Use Case[edit | edit source]

To see some real example of the use of the Eclat algorithm it will be used some data from the northwind database. The northwind database is freely available for download and represents data from an enterprise. In this example it will be used the table order details from the database. The order details table is used to relate the orders with products (in a n to n relationship). The Eclat algorithm will be used to find frequent patterns from this data to see if there are any products that are bought together.

Scenario[edit | edit source]

Given the data from the order details table from the northwind database, find all the frequent itemsets with support = 0.1 and length of at least 2.

Input Data[edit | edit source]

The order details table has the fields:

ID
primary key
Order ID
foreign key from table Orders
Product ID
foreign key from table Products
Quantity
the quantity bought
Discount
the discount offered
Unit Price
the unit price of the product


To use the data, some pre-processing is necessary. The table may have many rows that belongs to the same order, so the table was converted in a way that all the rows for one order became only one row in the new table containing the product id's of the products belonging to that order. The fields ID, order id, quantity, discount and unit price was discarded. The data was saved in a txt file called northwind-orders.txt. The file was scripted in a way ready to be loaded as a list object in R.
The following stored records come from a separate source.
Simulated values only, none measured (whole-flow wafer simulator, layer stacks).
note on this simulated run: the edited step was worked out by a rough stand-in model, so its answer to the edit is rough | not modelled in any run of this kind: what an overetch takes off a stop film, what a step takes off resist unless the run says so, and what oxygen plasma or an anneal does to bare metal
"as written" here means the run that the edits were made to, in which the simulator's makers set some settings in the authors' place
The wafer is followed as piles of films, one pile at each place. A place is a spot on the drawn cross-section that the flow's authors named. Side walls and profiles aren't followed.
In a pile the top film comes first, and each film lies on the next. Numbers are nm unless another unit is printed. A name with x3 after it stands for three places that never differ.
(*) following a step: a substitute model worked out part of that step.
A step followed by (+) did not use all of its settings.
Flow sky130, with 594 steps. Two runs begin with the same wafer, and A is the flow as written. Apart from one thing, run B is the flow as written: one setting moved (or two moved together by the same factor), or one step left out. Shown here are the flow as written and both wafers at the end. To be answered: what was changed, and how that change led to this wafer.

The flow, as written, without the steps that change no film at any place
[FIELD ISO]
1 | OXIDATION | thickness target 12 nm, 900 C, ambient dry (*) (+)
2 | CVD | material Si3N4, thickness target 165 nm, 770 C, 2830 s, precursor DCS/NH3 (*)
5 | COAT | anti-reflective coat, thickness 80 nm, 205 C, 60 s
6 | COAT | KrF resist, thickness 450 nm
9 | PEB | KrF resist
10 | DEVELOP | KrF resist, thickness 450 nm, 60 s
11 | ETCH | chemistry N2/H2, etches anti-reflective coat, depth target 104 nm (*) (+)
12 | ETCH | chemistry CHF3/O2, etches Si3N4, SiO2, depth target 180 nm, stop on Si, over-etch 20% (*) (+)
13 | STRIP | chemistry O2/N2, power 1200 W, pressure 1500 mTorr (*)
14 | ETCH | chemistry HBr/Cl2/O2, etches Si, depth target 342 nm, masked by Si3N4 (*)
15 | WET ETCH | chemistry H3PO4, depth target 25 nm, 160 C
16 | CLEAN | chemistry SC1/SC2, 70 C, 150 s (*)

Implementation[edit | edit source]

To run the example the package arules need to be loaded in R.

First, the data is loaded in a list object in R

## 1041 transactions is loaded, the listing below was shortened
## some duplicates transactions was introduced to produce some results for the algorithm
data = list(
 c("2","3","4","6","7","8","10","12","13","14","16","20","23","32","39","41","46","52","55","60","64","66","73","75","77"),
 c("11","42","72"),
 c("14","51"),
 c("41","51","65"),
 c("22","57","65"),
 ...)


Second, the eclat algorithm is used.

itemsets <- eclat(data, parameter = list(support = 0.1, minlen=2, tidLists = TRUE, target="frequent itemsets"))
parameter specification:
 tidLists support minlen maxlen            target   ext
     TRUE     0.1      2      5 frequent itemsets FALSE

algorithmic control:
 sparse sort verbose
      7   -2    TRUE

eclat - find frequent item sets with the eclat algorithm
version 2.6 (2004.08.16)         (c) 2002-2004   Christian Borgelt
create itemset ... 
set transactions ...[78 item(s), 1041 transaction(s)] done [0.00s].
sorting and recoding items ... [3 item(s)] done [0.00s].
creating bit matrix ... [3 row(s), 1041 column(s)] done [0.00s].
writing  ... [4 set(s)] done [0.00s].
Creating S4 object  ... done [0.00s].


Output Data[edit | edit source]

The itemsets object holds the output of the execution of the eclat algorithm. As can be seen above, 4 sets was generated. To see the results it can be used:

inspect(itemsets)
  items   support
1 {11,           
   42,           
   72}  0.1940442
2 {42,           
   72}  0.1940442
3 {11,           
   42}  0.1940442
4 {11,           
   72}  0.1959654


Analysis[edit | edit source]

As can be seen above, there are 4 frequent itemsets as result of the eclat algorithm. This output was induced by the replication of the transaction {11, 42, 72} many times in the data. This result shows that the tuples {11,42,72},{42,72} and {11,42} has a support of 19,40%; and the tuple {11,72} has a support of 19,60%.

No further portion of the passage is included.